Dáil debates

Tuesday, 23 May 2006

 

Water and Sewerage Schemes.

9:00 pm

Photo of Dan NevilleDan Neville (Limerick West, Fine Gael)

I thank the Ceann Comhairle for allowing me to raise the issue of Government's failure to address the severe infrastructural projects in west County Limerick. The failure to fund new sewerage schemes is starving our towns and villages of the resources they need to expand their populations and create new jobs. West County Limerick has experienced a serious drain from the land and the farming community there has decreased considerably in recent decades. The number of people whose income is derived solely from farming has also suffered a significant drop.

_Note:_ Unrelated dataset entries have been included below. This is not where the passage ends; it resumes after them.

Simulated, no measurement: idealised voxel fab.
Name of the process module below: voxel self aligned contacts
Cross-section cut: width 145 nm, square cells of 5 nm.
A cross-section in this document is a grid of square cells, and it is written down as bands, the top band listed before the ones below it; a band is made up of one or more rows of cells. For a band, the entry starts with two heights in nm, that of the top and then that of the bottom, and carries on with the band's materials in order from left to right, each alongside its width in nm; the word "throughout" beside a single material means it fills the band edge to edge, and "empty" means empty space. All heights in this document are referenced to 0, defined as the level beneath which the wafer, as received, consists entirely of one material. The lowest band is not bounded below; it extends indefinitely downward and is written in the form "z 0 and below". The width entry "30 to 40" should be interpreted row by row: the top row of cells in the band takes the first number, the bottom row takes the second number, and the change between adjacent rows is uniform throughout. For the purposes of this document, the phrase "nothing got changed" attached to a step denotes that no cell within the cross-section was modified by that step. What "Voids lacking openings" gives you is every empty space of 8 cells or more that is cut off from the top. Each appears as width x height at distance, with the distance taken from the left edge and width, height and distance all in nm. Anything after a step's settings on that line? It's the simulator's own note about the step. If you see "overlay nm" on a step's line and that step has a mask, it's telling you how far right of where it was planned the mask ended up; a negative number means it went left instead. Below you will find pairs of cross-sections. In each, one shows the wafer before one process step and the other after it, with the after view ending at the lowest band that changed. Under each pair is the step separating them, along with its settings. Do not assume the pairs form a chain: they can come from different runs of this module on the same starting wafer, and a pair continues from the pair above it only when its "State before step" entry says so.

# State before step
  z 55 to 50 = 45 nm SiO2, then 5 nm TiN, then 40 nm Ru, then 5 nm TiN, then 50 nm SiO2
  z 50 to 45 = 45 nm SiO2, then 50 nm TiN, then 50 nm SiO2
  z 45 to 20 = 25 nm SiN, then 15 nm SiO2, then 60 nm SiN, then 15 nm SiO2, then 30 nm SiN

Planning restrictions have deprived people of the opportunity to build houses in rural areas. To be eligible for planning permission in 80% of rural areas of County Limerick, applicants must be from the area and cannot already own houses. The general response of the local authority to one-off rural housing is to refuse rather than grant permission. The planners will say that towns and villages should be developed rather than allowing a pattern of one-off housing but, because of the lack of proper sewerage facilities, housing and business developments cannot be facilitated. Towns and villages in Limerick West which are starved of development owing to the failure to provide adequate sewerage include Askeaton, Shanagolden, Foynes, Athea, Pallaskenry, Dromcollogher, Adare, Patrickswell, Bruff and Kilmallock.

The 50-year-old sewerage system in Kilmallock is seriously hampering any development and is resulting in environmental and developmental concerns in the village. There is concern that damage is being done to the Loobagh and Maigue rivers as a result of the lack of adequate facilities for sewage disposal in Kilmallock. The proposals before the Department to develop the town's sewerage scheme will provide for a population equivalent of 4,000 with a possibility for future development. The former Minister for the Environment, Heritage and Local Government, Deputy Cullen, promised a new sewerage scheme in 2004 and we are no nearer to having this developed.

Shanagolden is in an area of great population decline where the exit from farming or the transfer to part-time farming has been very pronounced. An injection of economic activity into the area is needed. The construction of a new sewerage scheme would ensure this. Several attractive proposals from developers to regenerate this village have been discussed with Limerick County Council but such development cannot take place until there is a new sewerage scheme.

I was informed by the Minister for the Environment, Heritage and Local Government that the Limerick county trunk water mains scheme servicing Patrickswell and Adare has been approved for construction in his Department's water services investment programme 2004-2006. Submissions have been made to Limerick County Council on a sewerage scheme which would substantially increase the population of Patrickswell. This population boost cannot take place until the new sewerage scheme is in place.

On 26 January 2005, the Minister for the Environment, Heritage and Local Government, Deputy Roche, informed me in this House that the Patrickswell-Adare sewerage scheme would commence construction in 2005. It did not. On 9 March 2004, the former Minister in the Department, Deputy Cullen, informed me that the Adare sewerage scheme was approved for construction under his Department's water services investment programme 2003-2005. This Minister also failed to honour his commitment. In 2003, the Minister, Deputy Cullen, also informed me that Adare sewerage scheme would commence construction in 2003 and that the revised preliminary report was approved in July 2002, but we are still waiting.

A Bruff development plan is being completed and a town development plan is being drawn up. Key to the development of Bruff is an understanding of when the sewerage scheme will be introduced and developed. Serious flooding takes place in Dromcollogher, which is among the many problems that require a new sewerage development. Athea, which is in the western part of the area and nearest to the Kerry border, is an excellent community in a rural area with great potential for development and has always responded to developing its community but is hampered because of this.

Limerick County Council has made comprehensive submissions to the Department of the Environment, Heritage and Local Government on this but the Department always returns with another question, issue, clarification, reduction or query on consultancy fees. Limerick County Council has been trying to progress this but every time it answers a question fully, it receives another query, development or a new approach on consultancy. The neglect of west Limerick must be addressed. The Minister should give us a chance to develop. The population is declining in most areas and the introduction of sewerage schemes is key.